Wordplay presents a collection of highly decorated vocal music in purely instrumental performance. The disc explores the role of the soloist in a period of music which has come to be defined by consort playing. In the two centuries that this repertoire covers the borrowing and reworking of the music of earlier composers was regarded as creative, original and even as an act of respect or homage.
The disc is structured around instrumental divisions on five famous songs of 16th century and one bass-dance tenor. The divisions are for recorder, bass viol or lute. In total 17 different instruments are used including three types of recorder, three types of lute, seven sizes of viol, and a chamber organ. All are precise copies of early Italian instruments including wide-bore recorders and sound-postless viols.

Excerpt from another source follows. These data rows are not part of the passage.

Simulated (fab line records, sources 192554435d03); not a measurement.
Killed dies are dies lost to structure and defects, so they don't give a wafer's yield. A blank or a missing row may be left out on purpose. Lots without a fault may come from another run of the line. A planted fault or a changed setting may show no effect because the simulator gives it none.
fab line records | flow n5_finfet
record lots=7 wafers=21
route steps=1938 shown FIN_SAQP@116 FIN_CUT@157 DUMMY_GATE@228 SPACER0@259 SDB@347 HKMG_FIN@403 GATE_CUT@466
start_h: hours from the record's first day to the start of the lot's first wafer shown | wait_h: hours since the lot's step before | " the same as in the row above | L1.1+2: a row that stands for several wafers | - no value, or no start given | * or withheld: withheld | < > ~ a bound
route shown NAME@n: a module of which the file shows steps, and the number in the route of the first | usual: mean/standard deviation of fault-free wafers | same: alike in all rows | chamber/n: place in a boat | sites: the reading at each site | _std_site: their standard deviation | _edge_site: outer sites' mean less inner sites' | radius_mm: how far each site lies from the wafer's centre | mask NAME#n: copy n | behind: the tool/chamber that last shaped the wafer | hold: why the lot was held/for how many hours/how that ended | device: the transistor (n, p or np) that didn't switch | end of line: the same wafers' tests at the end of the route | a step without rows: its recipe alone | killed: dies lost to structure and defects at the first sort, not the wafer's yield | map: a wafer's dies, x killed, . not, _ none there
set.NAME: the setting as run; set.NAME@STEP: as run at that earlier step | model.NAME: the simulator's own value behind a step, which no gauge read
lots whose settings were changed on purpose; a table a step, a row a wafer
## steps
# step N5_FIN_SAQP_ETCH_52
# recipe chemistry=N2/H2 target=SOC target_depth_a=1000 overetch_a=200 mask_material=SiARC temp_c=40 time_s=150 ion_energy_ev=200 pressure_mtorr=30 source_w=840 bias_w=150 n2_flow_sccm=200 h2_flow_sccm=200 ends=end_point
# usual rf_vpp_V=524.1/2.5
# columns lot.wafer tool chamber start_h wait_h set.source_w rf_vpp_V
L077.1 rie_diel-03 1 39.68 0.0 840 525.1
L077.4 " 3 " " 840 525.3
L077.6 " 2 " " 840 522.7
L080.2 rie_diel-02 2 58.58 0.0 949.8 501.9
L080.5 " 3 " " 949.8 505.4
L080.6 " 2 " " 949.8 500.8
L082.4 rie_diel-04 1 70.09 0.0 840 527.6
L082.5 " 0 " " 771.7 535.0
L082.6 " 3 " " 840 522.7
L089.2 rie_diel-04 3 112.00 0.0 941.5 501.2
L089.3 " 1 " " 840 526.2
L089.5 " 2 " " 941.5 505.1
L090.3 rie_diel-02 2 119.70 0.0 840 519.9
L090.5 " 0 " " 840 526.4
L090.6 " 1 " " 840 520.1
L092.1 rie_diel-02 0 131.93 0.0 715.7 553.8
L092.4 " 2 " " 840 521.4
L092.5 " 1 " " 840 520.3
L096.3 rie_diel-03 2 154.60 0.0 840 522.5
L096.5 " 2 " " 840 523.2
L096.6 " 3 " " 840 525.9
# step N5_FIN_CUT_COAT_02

Central to Wordplay are the writings of Slyvestro Ganassi, a recorder and viol player in early 16th century Venice. In La Fontegara (1535) and Regola Rubertina (1545) Ganassi defines the aim of the instrumentalist as being to imitate a good singer, and describes two distinct ways of doing so.
The first is naturalistic - how to replicate the singer's tonal and dynamic variety exactly (on the recorder with varied breath pressure and alternative fingerings, on the viol with bow and finger vibrato etc).
The second involves study of the text and using trills (from suave quarter-tones to vivace wide major thirds) and elaborate divisions (with notated syncopations and rubato) to express the sense of particular words and emotions. Fifty years later, Dalla Casa, Bassano and Rognoni have developed a more idiomatic instrumental style and have more polished and formulaic passaggi.
All the pieces - though instrumentalists - use exclusively vocal originals, and all would pay more than lip service to Giovanni Bardi's precept: "Words are the soul, music but the body"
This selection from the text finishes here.